5 (a) (i) An aircraft starts from rest and accelerates along the runway for 36s to reach take-off velocity - Edexcel - GCSE Physics - Question 5 - 2022 - Paper 1

We can use the equation:

$v^2 - u^2 = 2ax$

where:

• $v = 82 \text{ m/s}$
• $u = 0 \text{ m/s}$
• $a = 2.28 \text{ m/s}²$
• $x$ is the distance we need to calculate.

Rearranging the equation gives:

$x = \frac{v^2 - u^2}{2a}$

Substituting in the values:

$x = \frac{82^2 - 0^2}{2 \times 2.28} = \frac{6724}{4.56} \approx 1470.4 \text{ m}$

The distance traveled along the runway is approximately 1460 m to 1482 m.

One reason is that pilots require additional runway length for safety margins and to account for variables such as weather conditions, unexpected mechanical issues, and the need for longer distances during take-off to ensure a smooth ascent.

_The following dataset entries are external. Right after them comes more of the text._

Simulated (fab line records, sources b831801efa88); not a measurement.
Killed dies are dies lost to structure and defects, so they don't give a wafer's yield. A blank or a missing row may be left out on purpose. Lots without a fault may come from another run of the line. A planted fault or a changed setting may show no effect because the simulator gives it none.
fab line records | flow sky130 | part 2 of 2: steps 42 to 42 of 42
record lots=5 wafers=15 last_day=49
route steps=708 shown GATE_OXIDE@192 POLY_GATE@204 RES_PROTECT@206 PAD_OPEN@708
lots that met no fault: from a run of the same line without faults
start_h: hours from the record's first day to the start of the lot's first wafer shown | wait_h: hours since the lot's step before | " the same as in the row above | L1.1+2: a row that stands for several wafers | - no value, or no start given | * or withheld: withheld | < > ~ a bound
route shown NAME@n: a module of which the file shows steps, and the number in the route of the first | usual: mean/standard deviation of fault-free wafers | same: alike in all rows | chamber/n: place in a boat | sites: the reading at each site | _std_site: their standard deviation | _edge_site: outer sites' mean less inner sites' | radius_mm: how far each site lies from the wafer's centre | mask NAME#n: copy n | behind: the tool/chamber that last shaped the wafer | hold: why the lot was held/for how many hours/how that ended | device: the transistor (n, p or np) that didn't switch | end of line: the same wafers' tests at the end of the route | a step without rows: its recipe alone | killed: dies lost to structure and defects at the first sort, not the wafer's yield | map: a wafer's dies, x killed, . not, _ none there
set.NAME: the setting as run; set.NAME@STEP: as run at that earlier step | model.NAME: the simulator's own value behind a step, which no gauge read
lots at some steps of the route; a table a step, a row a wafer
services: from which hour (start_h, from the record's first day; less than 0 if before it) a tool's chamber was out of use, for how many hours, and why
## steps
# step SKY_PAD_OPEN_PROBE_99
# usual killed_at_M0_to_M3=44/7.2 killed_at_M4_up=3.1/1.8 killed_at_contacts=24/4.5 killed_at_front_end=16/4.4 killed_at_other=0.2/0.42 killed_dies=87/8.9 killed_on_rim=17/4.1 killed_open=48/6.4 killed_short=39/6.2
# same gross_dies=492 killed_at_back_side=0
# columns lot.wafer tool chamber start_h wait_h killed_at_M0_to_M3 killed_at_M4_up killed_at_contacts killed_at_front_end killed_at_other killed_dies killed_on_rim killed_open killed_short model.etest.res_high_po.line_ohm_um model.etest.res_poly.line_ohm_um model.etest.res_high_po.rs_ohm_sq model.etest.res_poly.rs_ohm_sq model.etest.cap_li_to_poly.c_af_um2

The kinetic energy (KE) can be calculated using the formula:

$KE = \frac{1}{2}mv^2$

where:

• $m = 3.6 \times 10^{2} \text{ kg}$
• $v = 71 \text{ m/s}$

Substituting in the values:

$KE = \frac{1}{2} \times 3.6 \times 10^{2} \times 71^2 = \frac{1}{2} \times 3.6 \times 10^{2} \times 5041 \approx 90761.5 \text{ J}$

Thus, the kinetic energy of the aircraft as it lands is approximately 90,761.5 J.

One way the energy has been transferred to the surroundings is through friction between the aircraft's wheels and the runway, which converts kinetic energy into thermal energy, causing heat to be dissipated.